Harvest and Store Rainwater: Our Off-Grid Water Supply
When we first bought our current property and decided to live off-grid, we had only two water storage tanks. We knew it would be important to harvest and store rainwater as part of our strategy for sustainable living.
Rain fell on our roof, ran into the gutters, and was diverted into the tanks. One caught water from the house. The second tank was positioned near a small shed.
The house storage tank was larger, yet it was quickly overflowing during days of heavy rain. We watched a lot of water being wasted as it spilled from the overflow outlet and spread across the grass.
With no connection to town water, we are entirely dependent on harvesting and storing rainwater. Because our plans included orchards and vegetable gardens, we had to improve and increase our water storing capacity to have any hope of surviving periods of drought.
Another concern was how we would cope in the event of a bush fire. Fire fighting requires water. Until we successfully harvested and stored more rainwater we certainly wouldn't have enough water to save our home in an emergency.
One of Our First Rainwater Storage Tanks
Off-Grid Water Supply
If you live off-grid as I do, and rely entirely on the water supply you manage to harvest and store during the rainy season, you'll need to be able to move your water around during a lengthy dry period.
There's lots of things you need to learn if you want to live off the grid. One of them is that water doesn't run up hill. It often surprises me how many former city-dwellers don't know that.
Preparing for Drought and Long Dry Spells
It wasn't long before we were setting money aside to purchase a much larger storage tank (25,000 litres). It made no sense to waste rainwater when it was abundant. We would need every drop we could save once the long dry season began.
By positioning the new big tank downhill from the house tank, we were able to transfer water to it using gravity.
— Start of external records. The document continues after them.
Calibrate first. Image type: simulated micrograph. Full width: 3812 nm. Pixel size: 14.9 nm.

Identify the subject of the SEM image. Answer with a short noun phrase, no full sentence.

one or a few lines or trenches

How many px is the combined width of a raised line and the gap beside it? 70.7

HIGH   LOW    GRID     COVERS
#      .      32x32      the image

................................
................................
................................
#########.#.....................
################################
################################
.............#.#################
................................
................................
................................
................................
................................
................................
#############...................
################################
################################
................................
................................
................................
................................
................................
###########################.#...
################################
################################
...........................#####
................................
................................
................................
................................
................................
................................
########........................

Turn on the hose, wait until the water reaches the end of it. Then quickly shove the hose through the hole in the top of the big tank and push it down until its end reaches near the bottom of the tank. (In other words, the water comes out at a level lower than the water level in the smaller tank higher up the hill.)
Whenever we were confident there was more rain on the way, we transferred water from our house tank. (Sometimes waiting until it actually began raining before connecting the hoses.) We would drain about 50% of the stored water into our new storage tank.
Water Without a Pump
Water Transfer Pumps
Gravity feeding worked well until the level of water in the big tank reached the height of the water in the upper tank. That's when we knew we needed a water transfer pump to continue our 'top up' system.
The greatest benefit of water transfer pumps is during the inconvenience of long dry spells. Additional water in a big storage tank is of little benefit if you can only access it with a bucket.
With a transfer pump, we were also able to position a small tank above the level of the house roof, into which we pump water for gravity feeding into the toilet.
Unlike the standard water pump we use for pressure to operate the shower, kitchen taps etc, the Water Transfer Pump takes a larger hose fitting and gets the job done in a much shorter time.
Note: Before buying yourself a water transfer pump, please look at the photo so there is no confusion. This is not the kind of little transfer pump used in a fish pond. If you want to harvest and store rainwater, you'll need a real pump.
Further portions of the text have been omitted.